"I have dedicated my life to public service. I look forward to this election," State Senate President John Morse, a Democrat from Colorado Springs, said in a statement announcing he would not appeal Thursday’s decision. "I have already been elected twice. I am excited by the prospect of being elected a third time.”
While Morse is the prime target, state Sen. Angela Giron, a Democratic freshman from Pueblo, is also facing a recall attempt, growing out of Colorado’s passage this year of sweeping gun control legislation. She, too, said she was eager for the campaign to begin.
Thursday's action came two days before the one-year anniversary of the movie theater massacre in Aurora, Colo. Groups advocating gun control and gun rights staged rallies Friday in Aurora.

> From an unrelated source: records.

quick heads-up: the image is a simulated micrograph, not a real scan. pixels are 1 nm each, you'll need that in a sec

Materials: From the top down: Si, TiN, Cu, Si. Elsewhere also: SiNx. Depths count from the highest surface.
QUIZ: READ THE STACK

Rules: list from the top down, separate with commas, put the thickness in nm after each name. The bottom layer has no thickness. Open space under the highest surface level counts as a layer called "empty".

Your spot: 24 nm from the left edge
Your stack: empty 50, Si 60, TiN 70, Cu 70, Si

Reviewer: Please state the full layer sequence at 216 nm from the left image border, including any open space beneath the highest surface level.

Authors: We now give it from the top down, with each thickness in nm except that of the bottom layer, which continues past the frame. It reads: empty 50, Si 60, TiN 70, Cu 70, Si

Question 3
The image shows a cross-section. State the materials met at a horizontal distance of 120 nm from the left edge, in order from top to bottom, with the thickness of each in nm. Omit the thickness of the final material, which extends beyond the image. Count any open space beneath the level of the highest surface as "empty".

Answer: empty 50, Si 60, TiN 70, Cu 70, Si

Both sides agree the outcome of the recall will probably resonate nationwide, either emboldening lawmakers seeking to clamp down on guns or scaring them off by proving the mettle of gun rights advocates.
The vote was set when a district judge in Denver upheld the validity of thousands of signatures gathered to force the vote. Soon after, Democratic Gov. John Hickenlooper set the election date, in accordance with the state’s recall provision, enacted more than a century ago.
Originally, opponents of the new gun laws targeted four Democratic lawmakers, but their signature-gathering efforts fell short, leaving Morse and Giron to face voters.